Following the recent case of a self-driving Uber hitting a woman on a bicycle, resulting in her death, a preliminary investigation by Tempe police has revealed that the Uber is not at fault in the incident.

“The [backup] driver said it was like a flash, the person walked out in front of them. His first alert to the collision was the sound of the collision,” said Sylvia Moir, police chief in Tempe, Arizona, in a report by the San Francisco Chronicle. During the incident, the autonomous Volvo XC90 was moving at 61 km/h (38 mph) in a 56 km/h (35 mph) zone.

According to Tempe police, the vehicle’s systems and backup driver made no attempt to slow down prior to hitting 49-year-old Elaine Herzberg. Based on video evidence taken from the vehicle’s onboard cameras, Moir said, “it’s very clear it would have been difficult to avoid this collision in any kind of mode (autonomous or human-driven) based on how she came from the shadows right into the roadway.”

She added that the incident took place within 100 yards of a crosswalk, and noted, “it is dangerous to cross roadways in the evening hour when well-illuminated, managed crosswalks are available.”

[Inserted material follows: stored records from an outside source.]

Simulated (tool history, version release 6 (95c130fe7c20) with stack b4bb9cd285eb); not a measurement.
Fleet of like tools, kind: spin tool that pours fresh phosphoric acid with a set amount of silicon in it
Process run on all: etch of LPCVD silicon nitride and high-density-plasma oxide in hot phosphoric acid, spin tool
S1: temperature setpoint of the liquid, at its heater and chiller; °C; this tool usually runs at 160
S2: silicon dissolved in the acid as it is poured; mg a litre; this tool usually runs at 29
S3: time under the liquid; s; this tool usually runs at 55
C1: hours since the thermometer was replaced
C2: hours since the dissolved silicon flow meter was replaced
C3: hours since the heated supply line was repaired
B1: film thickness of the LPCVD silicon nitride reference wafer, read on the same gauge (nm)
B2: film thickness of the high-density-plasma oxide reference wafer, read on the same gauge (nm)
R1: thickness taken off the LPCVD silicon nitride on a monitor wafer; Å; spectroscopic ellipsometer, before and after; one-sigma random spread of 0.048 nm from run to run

“I suspect preliminarily it appears that the Uber would likely not be at fault in this accident. I won’t rule out the potential to file charges against the (backup driver) in the Uber vehicle,” Moir said, adding did it was “new ground to venture” should the self-driving car be found at fault.

For now, Tempe police will collaborate with investigators from the National Transportation Safety Board and the National Highway Traffic Safety Administration in probing the accident. Uber, which is conducting autonomous vehicle tests in Arizona, Pittsburgh, Toronto and other areas, has already stopped testing the vehicles throughout North America.